Associated matrix construction for a third-order expression with two independent distribution coefficients

Construct a (3×3) associated matrix function F(x; τ1, τ0) with locally integrable entries for the third-order formal differential expression y''' + (τ1 y)' + τ1 y' + τ0 y on (0,T), where τ1 ∈ W^{-1}_{3,loc}(0,T) and τ0 ∈ W^{-2}_{3,loc}(0,T), such that the quasi-derivatives defined via F satisfy y^{[3]} = y''' + (τ1 y)' + τ1 y' + τ0 y for all test functions and thereby yield a well-defined first-order system equivalent to the original differential equation.

Background

The paper investigates third-order differential operators with distribution coefficients by introducing an associated matrix F(x) that enables reduction of the differential equation to a first-order system with integrable coefficients. This framework is used to paper inverse spectral problems and prove uniqueness theorems for recovering the distribution coefficient σ from spectral data.

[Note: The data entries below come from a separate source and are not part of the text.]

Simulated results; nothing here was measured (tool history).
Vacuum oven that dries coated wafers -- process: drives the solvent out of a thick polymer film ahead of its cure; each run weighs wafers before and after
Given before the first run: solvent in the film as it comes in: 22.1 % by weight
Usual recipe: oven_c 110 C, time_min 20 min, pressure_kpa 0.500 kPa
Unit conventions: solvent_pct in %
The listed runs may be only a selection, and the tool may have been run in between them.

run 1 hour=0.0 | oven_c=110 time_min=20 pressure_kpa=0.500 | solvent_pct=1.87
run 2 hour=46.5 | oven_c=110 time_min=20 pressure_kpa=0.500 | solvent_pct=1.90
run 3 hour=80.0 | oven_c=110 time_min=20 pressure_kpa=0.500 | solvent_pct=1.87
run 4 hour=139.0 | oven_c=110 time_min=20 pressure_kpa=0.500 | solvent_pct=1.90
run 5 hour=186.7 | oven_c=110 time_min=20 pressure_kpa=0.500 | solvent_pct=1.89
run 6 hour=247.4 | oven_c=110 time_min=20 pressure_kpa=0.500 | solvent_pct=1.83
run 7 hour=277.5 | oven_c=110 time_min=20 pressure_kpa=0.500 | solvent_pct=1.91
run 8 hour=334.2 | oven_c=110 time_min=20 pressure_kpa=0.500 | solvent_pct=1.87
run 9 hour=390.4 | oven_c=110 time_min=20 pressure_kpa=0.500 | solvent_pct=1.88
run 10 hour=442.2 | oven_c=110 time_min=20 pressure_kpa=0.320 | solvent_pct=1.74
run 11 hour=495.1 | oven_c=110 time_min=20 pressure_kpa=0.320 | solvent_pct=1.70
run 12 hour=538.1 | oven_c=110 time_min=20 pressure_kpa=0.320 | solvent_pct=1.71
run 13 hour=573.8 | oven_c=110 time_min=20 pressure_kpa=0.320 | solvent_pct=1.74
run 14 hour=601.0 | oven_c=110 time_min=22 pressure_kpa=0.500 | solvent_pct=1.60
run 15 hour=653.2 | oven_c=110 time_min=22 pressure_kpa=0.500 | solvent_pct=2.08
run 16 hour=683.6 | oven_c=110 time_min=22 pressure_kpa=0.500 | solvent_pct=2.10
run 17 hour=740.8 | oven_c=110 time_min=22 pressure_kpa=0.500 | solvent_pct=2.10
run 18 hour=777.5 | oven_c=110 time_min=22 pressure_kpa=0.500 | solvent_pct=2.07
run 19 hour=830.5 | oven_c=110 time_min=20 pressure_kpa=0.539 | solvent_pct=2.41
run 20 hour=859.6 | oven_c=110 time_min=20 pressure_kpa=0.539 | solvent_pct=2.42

While reconstruction formulas are known for a related third-order expression with coefficients in L2 and W2^{-1}, extending the associated matrix construction to the more singular setting with τ1 ∈ W^{-1}_{3,loc} and τ0 ∈ W^{-2}_{3,loc} remains unresolved. This gap prevents applying the same spectral mapping techniques to broader classes of distributional coefficients and motivates the stated open problem.